So to recover from the gloom, Brooke and I spent a giddy half hour holiday shopping in the museum's delightful gift shop. He is looking for a cool snow globe. And it was snowing outside. Seattle isn't known for snow...
I went to Barnes & Noble and bought myself a book on how to write and draw a graphic novel. This is how I made the selection. In the graphic novel how-to section, on the floor, sat a collection of awkward young black clad people with sketch books. They all had that social introvert hunch of shoulder. Ah-hah, I thought to myself, experts. "Excuse me. What book would you recommend for someone like me, starting out with this?" To her credit, the young woman with a ring in her lip didn't give me a scoffing what is granny doing in my world look. She told me one of her teachers had recommended one, and it was very good, she searched the shelves but didn't find it. I thanked her and wandered to the new books section. And there was a 15 week course in book form on comics/graphic novel/manga: Drawing Words & Writing Pictures by Abel and Madden (it is to graphic novels what Uri Shulevitz's great how-to Writing with Pictures is to writing and illustrating picture books). I flipped it, looked just right, went back to my expert, held it up, said "is this it?" and she nodded vigorously. "And, by the way," she told me, "get a sketch book that flips open at the top, not the side." I wished her well and went to the cash registers.
Once I had my turn to pay the cashier, who looked delicate and strong like a ballerina, she picked up the book and said, "Oh! this book is good. My sister does this, I am so proud of her." And we had a nice chat about it. She even gave me a link to her sister's work.

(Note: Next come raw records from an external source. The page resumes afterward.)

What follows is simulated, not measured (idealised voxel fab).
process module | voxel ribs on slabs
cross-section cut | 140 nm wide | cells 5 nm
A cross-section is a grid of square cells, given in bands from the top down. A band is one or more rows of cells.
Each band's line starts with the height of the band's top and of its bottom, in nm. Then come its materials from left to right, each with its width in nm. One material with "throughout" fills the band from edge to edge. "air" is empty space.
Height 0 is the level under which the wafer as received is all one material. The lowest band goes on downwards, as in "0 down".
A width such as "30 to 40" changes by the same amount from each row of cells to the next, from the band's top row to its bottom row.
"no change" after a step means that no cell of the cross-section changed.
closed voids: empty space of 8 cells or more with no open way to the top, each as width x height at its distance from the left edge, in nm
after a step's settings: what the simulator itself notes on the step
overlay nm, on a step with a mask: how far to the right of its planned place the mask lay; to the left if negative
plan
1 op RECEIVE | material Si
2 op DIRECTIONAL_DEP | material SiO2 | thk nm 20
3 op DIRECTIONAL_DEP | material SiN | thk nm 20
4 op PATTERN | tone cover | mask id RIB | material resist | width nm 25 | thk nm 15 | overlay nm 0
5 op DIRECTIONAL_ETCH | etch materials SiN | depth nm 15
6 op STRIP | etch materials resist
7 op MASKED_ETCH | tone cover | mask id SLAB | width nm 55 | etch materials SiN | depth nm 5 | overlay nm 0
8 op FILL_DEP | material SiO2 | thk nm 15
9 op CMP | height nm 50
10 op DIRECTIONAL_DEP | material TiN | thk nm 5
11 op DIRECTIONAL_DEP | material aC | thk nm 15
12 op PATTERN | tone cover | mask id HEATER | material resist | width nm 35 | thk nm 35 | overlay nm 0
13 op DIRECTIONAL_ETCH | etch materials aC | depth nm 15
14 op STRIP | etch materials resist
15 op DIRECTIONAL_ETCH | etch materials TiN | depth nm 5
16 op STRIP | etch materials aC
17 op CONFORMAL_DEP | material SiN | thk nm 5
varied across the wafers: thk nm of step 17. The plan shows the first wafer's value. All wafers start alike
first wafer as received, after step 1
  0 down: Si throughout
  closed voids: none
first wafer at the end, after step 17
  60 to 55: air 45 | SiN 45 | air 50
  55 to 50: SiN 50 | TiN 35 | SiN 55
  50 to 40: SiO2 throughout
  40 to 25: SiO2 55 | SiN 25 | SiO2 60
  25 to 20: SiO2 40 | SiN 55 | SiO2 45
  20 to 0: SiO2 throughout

I staggered through the slush and sleet to a bus stop. A woman soon joined me. We waited. We waited some more. "Do you know if the subway is running?" I asked. "No, there's a fire at 96th that's why I'm here." We waited some more. "I'm going to hail a cab I'll give you a ride if you are no further than 109th." She looked at me dubiously, sized me up. I didn't look like a serial killer I guess. Then by great good luck someone exited a cab a block away and I was able to flag it down. On our trip up we discovered we had the same landlord and managing agent. It was wonderful to discuss in depth our feelings about their taste and ethics. At her stop I told her she didn't owe me any money because I would have hailed the cab anyway. It just felt good to be nice to someone after wishing mass death and destruction on the human race.